Rex Foundation Executive Director Sandy Sohcot says: On December 10, 2010, as part of the Rex Foundation’s ongoing The World As It Could Be Project, students of Mandela High School’s Law and Public Service Academy presented their first culminating performance to bring together their studies and reflections about how the Universal Declaration of Human Rights (UDHR) relates to their lives.
This multi-media presentation, comprised of original videos, graphic arts, poetry, song, dance and spoken word, was a result of three Mandela teachers — Richard Charlesworth, Deborah Juarez and John Nepomuceno — attending the Rex Foundation’s first 3-day Institute on The World As It Could Be Project curriculum and committing to implement the curriculum as part of their fall 2010 language arts and social studies classes. Other Mandela teachers joined in to include UDHR connections in their classes, including Anita Smiley, whose graphic arts students created the beautiful Human Rights Quilt shown in the recently published Mandela newsletter.
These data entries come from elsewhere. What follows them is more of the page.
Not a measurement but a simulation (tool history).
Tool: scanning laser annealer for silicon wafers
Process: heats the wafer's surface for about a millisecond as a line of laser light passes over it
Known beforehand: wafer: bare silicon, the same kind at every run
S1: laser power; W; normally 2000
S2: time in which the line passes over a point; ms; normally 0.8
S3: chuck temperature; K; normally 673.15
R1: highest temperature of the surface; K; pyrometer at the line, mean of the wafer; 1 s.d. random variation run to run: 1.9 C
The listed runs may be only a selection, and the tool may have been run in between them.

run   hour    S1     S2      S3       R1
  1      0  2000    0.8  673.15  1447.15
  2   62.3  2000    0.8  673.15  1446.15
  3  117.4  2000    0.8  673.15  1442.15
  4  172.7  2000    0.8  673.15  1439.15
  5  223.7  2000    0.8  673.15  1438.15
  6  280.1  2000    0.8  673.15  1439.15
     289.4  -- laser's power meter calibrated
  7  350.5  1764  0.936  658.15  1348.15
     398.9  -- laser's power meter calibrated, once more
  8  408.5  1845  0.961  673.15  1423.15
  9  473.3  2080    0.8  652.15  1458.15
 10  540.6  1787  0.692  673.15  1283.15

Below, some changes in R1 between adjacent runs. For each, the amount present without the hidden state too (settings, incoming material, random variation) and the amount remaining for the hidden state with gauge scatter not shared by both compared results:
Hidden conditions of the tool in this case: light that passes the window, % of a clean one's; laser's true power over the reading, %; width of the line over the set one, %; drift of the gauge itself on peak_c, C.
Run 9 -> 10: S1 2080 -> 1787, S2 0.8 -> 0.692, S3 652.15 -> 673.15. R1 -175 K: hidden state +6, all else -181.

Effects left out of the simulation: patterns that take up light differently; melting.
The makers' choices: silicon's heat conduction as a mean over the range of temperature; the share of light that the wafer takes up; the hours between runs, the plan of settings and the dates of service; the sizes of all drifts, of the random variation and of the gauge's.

The Project curriculum, newly published in April 2010, uses the creative arts as a major element of engaging high school students to not just learn about the UDHR, but to grasp the connection of the otherwise abstract words of the Declaration to their own lives as well as those in the greater community.
It was deeply moving to see how much this presentation meant to all the participating teachers and students as they experienced the successful completion of such a major undertaking and received resounding applause and support from the audience of students, teachers and community members. A few weeks following the presentation, a participating student greeted me as I was leaving a meeting at the school. The student smiled broadly when I asked her about her own experience with the Project. She said, “This project was very exciting for us. We’ve never accomplished something so big. And, I even learned a lot!”